Battle of Iwo Jima Facts

Battle of Iwo Jima Facts
The Battle of Iwo Jima took place from February 19 to March 26, 1945 on the small volcanic island of Iwo Jima in the middle of the Pacific. The Japanese had heavily fortified the island because it was viewed by both sides as the last stop before Japan, so because of that they fought nearly to the last man. The Americans used an overwhelming force of over 100,000 men against just over 20,000 Japanese soldiers defending the island. Nearly 7,000 Americans died in the battle and nearly 20,000 were wounded. For the Japanese, though, it was a battle until the very end - only 216 were taken alive and close to another 3,000 hid in caves throughout the island. Besides being an important victory for the Americans in the Pacific Theater of World War II, the Battle of Iwo Jima was important culturally for the United States. When the battle was over, six American Marines - Rene Gagon, Ira Hayes, Harold Schultz, Michael Strank, Harlon Block, and Franklin Sousley - were photographed by Associated Press photographer Joe Rosenthal hoisting the American flag atop Mount Suribachi. The photograph become won Rosenthal the 1945 Pulitzer Prize for Photography and became a symbol of American culture.

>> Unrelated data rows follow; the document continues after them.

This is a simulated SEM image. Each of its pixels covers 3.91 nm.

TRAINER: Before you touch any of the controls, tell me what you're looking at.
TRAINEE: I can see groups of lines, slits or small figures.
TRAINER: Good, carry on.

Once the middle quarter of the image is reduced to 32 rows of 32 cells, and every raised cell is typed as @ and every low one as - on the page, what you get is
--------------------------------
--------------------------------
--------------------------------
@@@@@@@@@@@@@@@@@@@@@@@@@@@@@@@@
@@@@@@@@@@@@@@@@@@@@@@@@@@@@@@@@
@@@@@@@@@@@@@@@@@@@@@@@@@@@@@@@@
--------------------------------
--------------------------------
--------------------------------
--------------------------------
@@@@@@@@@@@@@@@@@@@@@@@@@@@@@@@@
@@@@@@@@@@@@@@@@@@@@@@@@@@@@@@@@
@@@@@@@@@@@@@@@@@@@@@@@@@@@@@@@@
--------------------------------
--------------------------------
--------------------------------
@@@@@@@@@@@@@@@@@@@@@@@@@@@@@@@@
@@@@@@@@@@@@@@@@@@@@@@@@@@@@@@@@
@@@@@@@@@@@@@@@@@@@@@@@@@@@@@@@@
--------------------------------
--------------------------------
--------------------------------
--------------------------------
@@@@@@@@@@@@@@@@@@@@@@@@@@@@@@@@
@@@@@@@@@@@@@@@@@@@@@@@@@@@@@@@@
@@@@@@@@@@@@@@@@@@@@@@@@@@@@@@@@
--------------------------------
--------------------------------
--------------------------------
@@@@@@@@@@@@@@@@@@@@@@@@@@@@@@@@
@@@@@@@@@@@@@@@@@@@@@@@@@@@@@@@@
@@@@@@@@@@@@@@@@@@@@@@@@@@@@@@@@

Interesting Battle of Iwo Jima Facts:
A ten day naval bombardment proceeded the amphibious invasion of the island.
Almost all of the ground fighting was done by the Marines.
The Japanese prepared for the invasion buy setting landmines and other lethal traps throughout the island. Because they were inadequately supplied, the Japanese had to make every shot count so they built sniper nests all over the island.
Thousands of Navy construction battalion sailors, known as Seabees, play a vital role in the battle.
The Japanese had constructed two airfields on the island and were in the process of building a third.
The Marines landed in thirteen detachments on the southern end of the island and then worked their way north.
The Marines brought six Navajo code talker with them, one of which was Ira Hayes.
The Marines used flamethrowers to clear the many caves on the island of snipers.
Mount Suribachi is located on the far southern end of the island.
The Japanese tactic of using human waves to overwhelm American lines, which the Americans called "banzai attacks," were used extensively during the first few days of the attack.
Kamikaze pilots killed more than 300 Americans during the battles.
All of the Japanese commanders died during the battle.
Two Japanese soldiers held out until 1949.
The photo of the flag raising on Mount Suribachi was actually the second raising of the flag that day. The photo was taken on February 28, well before the battle was over.
Ira Hayes died in 1955 on an Indian reservation from alcohol poisoning. His tragic life has been the subject of movies, books, and at least one song by Johnny Cash.
Marine corporal Hershel Williams (1923-) received the Congressional Medal of Honor for clearing out several Japanese gun nests with a flamethrower. He is one of only four living Medal of Honor recipients from World War II.